This year, Ken Hu, Rotating Chairman of Huawei (every few months, the Chairman changes), strongly supported the new privacy legislation implemented Friday the 25th of May 2018, known as GDPR, claiming that, contrary to what many people say of Europe being on the path of digitalization, digital Europe is already here, and that for data privacy protection guidelines, “Europe is ahead of the game in this area”.
Using his own words, “The GDPR is the most comprehensive data privacy law in the world, and it sets a very positive example for all countries”. This was known since a long-time ago, with, for example, Guy Verhofstadt telling in Tuesday’s (22nd of May) meeting with Mr. Zuckerberg that the EU had a lot more regulations than the US.
Coming back to Huawei and Ken Hu, he said that the company had spent the past 2 years preparing for GDPR, training its 180 000 employees and embedding the requirements in all their business activities.
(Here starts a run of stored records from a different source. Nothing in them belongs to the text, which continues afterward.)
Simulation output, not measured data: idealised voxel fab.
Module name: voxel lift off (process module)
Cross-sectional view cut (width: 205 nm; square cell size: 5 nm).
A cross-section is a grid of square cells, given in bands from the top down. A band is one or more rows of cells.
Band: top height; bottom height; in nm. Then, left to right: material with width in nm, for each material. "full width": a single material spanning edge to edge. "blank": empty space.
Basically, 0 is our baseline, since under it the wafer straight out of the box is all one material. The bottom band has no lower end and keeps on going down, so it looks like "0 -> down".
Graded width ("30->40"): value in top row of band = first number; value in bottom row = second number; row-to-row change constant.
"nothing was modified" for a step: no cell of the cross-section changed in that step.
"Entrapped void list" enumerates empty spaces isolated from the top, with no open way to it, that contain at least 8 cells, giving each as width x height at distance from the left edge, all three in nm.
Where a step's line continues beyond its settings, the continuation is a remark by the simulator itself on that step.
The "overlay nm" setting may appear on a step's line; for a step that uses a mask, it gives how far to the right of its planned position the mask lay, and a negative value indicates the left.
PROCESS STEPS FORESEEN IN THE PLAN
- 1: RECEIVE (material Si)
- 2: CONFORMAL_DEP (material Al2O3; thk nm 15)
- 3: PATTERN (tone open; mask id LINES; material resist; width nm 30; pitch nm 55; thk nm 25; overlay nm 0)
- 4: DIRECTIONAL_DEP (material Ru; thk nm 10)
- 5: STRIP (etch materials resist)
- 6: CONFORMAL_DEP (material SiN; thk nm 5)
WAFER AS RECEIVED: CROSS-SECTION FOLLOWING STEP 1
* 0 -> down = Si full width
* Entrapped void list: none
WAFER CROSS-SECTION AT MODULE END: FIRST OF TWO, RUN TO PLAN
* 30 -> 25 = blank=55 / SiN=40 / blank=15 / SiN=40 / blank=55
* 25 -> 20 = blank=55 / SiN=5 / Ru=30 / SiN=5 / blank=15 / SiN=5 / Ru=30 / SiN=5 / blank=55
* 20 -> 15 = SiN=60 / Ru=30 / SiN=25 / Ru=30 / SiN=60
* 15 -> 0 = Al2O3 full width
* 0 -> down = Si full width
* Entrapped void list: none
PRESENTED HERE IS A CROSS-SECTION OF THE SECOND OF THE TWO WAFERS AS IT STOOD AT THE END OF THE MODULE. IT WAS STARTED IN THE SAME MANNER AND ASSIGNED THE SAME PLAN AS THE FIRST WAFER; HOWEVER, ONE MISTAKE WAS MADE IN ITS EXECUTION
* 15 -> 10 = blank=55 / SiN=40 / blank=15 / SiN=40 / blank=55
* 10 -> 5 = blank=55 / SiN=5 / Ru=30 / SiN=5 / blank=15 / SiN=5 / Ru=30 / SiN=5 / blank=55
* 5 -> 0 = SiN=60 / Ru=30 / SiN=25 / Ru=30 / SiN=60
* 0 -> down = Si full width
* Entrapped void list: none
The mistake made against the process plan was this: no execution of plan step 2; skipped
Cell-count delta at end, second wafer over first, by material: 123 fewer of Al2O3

He also announced that they’ll open a Transparency and Cybersecurity Center in Brussels in the near future. They’ll use this as a platform to work with customers and industry partners on security and privacy protection.
Ken Hu also talked about Europe needing to create new regulations encouraging investments in digital infrastructure and stimulating demand for digital services. From his point of view, Europe has already a very solid industrial base, as well as excellent research capabilities, and an advanced digital vision of the future. This should simplify Europe’s digitalization and supply of digital products and services, which, according to studies by PwC and Boston Consulting Group, could generate up to 110 billion euros of extra revenue in a period of 5 years, starting from 2015.
Europe already is slightly better prepared for the future, with 5G being deployed in some countries, but Mr. Hu urged companies for a joint effort to build a better digital infrastructure faster. This will then lead to better and more Cloud and IoT (Internet of Things) technological developments.
Still following Mr. Hu’s point of view, governments should support carriers in building new digital infrastructure, such as optical fibre, and harmonizing and releasing more 5G spectrum. One way of doing this would be by deploying optical fibre alongside power lines, cutting costs and speeding up deployment.
From what Mr. Hu said, Europe seems to be in a leading position when it comes down to future technologies and internet-based services. As the deployment of 5G speeds up over the next 2 or 3 years, with multiple operators already committing to have a full network by 2020, new business opportunities will be created, creating additional revenue for the continent.